Does section 100A truly have an unlimited amendment period?

The recent release of a trio of tax guidance documents by the ATO addressing section 100A (TR 2022/D1, PCG 2022/D1 and TA 2022/1), has caused quite the stir amongst advisors and their clients. Of key concern is the apparent retrospectivity in which the Commissioner’s views expressed in these documents could be applied.

It is commonly accepted that the Commissioner has an unlimited amendment period in relation to section 100A, which is reiterated on the ATO website which states that the “[ATO] have an unlimited period in which to make or amend an assessment under section 100A“.

However, a 2008 Full Federal Court decision, Metlife Insurance Limited v FCT [2008] FCAFC 167, (‘Metlife’) casts significant doubt on whether the Commissioner’s power to assess/amend in respect of section 100A is truly as uninhibited as the ATO contends. In this article we explore whether the Commissioner truly has an unlimited period of time to amend an assessment in relation to section 100A.

Commissioner’s power to amend

The Commissioner’s powers to amend assessments is contained in sections 170 and 170A of the Income Tax Assessment Act 1936 (‘the Act’). Of most relevance to section 100A is subsection 170(10), which provides (emphasis added):

Nothing in this section prevents the amendment, at any time, of an assessment for the purpose of giving effect to any of the provisions of this Act set out in this table.

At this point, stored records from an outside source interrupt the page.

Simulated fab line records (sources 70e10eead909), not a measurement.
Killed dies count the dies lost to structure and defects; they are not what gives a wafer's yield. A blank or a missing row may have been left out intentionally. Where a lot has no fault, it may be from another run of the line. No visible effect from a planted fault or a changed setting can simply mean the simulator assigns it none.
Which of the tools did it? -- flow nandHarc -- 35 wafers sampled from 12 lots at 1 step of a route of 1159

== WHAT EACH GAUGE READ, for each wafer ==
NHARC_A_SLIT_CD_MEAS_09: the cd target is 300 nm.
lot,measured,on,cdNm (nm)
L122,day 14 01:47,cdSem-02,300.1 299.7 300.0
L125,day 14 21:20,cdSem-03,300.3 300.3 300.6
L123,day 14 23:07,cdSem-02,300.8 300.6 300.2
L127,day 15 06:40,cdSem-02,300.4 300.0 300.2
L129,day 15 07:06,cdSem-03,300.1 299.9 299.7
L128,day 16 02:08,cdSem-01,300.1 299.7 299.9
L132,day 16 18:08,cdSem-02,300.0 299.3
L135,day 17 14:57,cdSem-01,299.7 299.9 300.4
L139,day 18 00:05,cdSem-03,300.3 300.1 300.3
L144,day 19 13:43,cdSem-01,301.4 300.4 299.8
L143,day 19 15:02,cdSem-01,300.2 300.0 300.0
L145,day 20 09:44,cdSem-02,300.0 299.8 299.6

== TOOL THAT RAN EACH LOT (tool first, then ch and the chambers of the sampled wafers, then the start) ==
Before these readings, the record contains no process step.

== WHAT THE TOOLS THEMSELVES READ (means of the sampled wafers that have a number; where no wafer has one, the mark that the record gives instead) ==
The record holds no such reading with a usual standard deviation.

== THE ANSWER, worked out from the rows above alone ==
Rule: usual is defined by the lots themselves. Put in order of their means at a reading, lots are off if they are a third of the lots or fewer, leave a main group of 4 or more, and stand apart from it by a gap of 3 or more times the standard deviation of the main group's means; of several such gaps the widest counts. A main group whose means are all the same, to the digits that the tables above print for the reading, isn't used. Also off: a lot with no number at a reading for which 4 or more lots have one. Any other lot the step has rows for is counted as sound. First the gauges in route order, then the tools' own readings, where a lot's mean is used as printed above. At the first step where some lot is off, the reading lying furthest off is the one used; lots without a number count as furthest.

In addition to the above, the Commissioner may amend an assessment at any time if he is of the opinion there has been fraud or evasion.

The Metlife case

Metlife was concerned with the correct construction of subsection 170(10AA) and the extent of the Commissioner’s powers, afforded under that subsection, to amend an assessment at any time. Relevantly, subsection 170(10AA) read, at the time, as follows (emphasis added):

 Nothing in this section prevents the amendment, at any time, of an assessment for the purpose of giving effect to any of the provisions of the Income Tax Assessment Act 1997 set out in this table.

The salient facts of Metlife are as follows, the taxpayer entered into a contract for the sale of a business during its 2001 income year. Settlement for the business sale occurred in the following year, but prior to lodgement of the taxpayer’s income tax return for the 2001 year. As settlement occurred prior to lodgement of the 2001 income tax return, the taxpayer included a capital gain in its 2001 income tax return in relation to the goodwill of the business, however in doing so the taxpayer took the position that a capital gain in relation to the sale of policy rights was exempt from CGT. Just over four years from the date of the deemed assessment for the 2001 income year and consequently outside the ordinary amendment period, the Commissioner issued a notice of amended assessment based on the view that the sale of the policy rights were not exempt from CGT.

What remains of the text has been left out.